The Popeyes Where Orders Come With A Serenade On The Side

When you roll up to the drive-through window at the Kenner, Louisiana Popeyes located at 3016 Loyola Drive, you'll see what looks like a typical Popeyes drive-through tableau. However, there's a pretty decent chance that what you'll hear will be something else entirely. That's because this particular Popeyes has become low-key famous for its orders coming with a free side of serenade, at least when "Ms. Cynthia" is on shift, according to The Times-Picayune.

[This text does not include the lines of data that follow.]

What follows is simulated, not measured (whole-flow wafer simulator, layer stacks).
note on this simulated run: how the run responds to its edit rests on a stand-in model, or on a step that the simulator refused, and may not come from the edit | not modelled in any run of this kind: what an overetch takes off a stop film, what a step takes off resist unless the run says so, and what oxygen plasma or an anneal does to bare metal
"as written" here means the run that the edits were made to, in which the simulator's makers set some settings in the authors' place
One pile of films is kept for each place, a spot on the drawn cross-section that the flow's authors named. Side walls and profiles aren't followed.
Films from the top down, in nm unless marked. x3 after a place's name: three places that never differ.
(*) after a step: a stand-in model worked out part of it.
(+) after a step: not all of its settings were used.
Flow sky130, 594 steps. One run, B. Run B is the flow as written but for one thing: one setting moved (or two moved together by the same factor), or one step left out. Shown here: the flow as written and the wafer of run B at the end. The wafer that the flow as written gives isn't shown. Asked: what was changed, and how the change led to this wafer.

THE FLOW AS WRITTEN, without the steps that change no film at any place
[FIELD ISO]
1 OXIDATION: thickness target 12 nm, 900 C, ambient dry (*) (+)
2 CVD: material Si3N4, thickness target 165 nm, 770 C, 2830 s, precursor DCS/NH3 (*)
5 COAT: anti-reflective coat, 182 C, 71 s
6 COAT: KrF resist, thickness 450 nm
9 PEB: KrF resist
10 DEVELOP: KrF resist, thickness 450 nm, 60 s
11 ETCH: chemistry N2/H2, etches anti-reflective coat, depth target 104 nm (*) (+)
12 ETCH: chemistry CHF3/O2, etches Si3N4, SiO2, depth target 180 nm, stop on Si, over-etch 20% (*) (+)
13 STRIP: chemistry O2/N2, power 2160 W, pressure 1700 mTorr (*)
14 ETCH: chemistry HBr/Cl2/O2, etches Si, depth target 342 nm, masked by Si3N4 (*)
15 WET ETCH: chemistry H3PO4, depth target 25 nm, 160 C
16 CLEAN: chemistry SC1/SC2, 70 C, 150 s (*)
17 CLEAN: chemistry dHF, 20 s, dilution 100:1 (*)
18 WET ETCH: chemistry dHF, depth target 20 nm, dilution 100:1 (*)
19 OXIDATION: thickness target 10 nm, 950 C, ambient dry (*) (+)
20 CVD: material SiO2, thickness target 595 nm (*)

"Ms. Cynthia" (and sometimes, just plain "Cynthia") is how 57-year-old New Orleans native Cynthia Carter refers to herself to her Popeyes drive-through customers. Carter has been working at one Popeyes or another for three decades now, but for at least half of that time, she's been doing so in her now-trademark musical "patter" that manages to be at once, "amusing, and utterly comforting," as The Times-Picayune describes it — while also grasping, often quite successfully, at that highly vaunted brass ring of the restaurant industry known as the "fast food order upsell." In other words, this Popeyes, where the live music comes free with your trip to the drive-through, not only brings smiles to the faces of those in search of one of the best fast food fried chicken sandwiches but also works a bit of magic on the restaurant's revenues.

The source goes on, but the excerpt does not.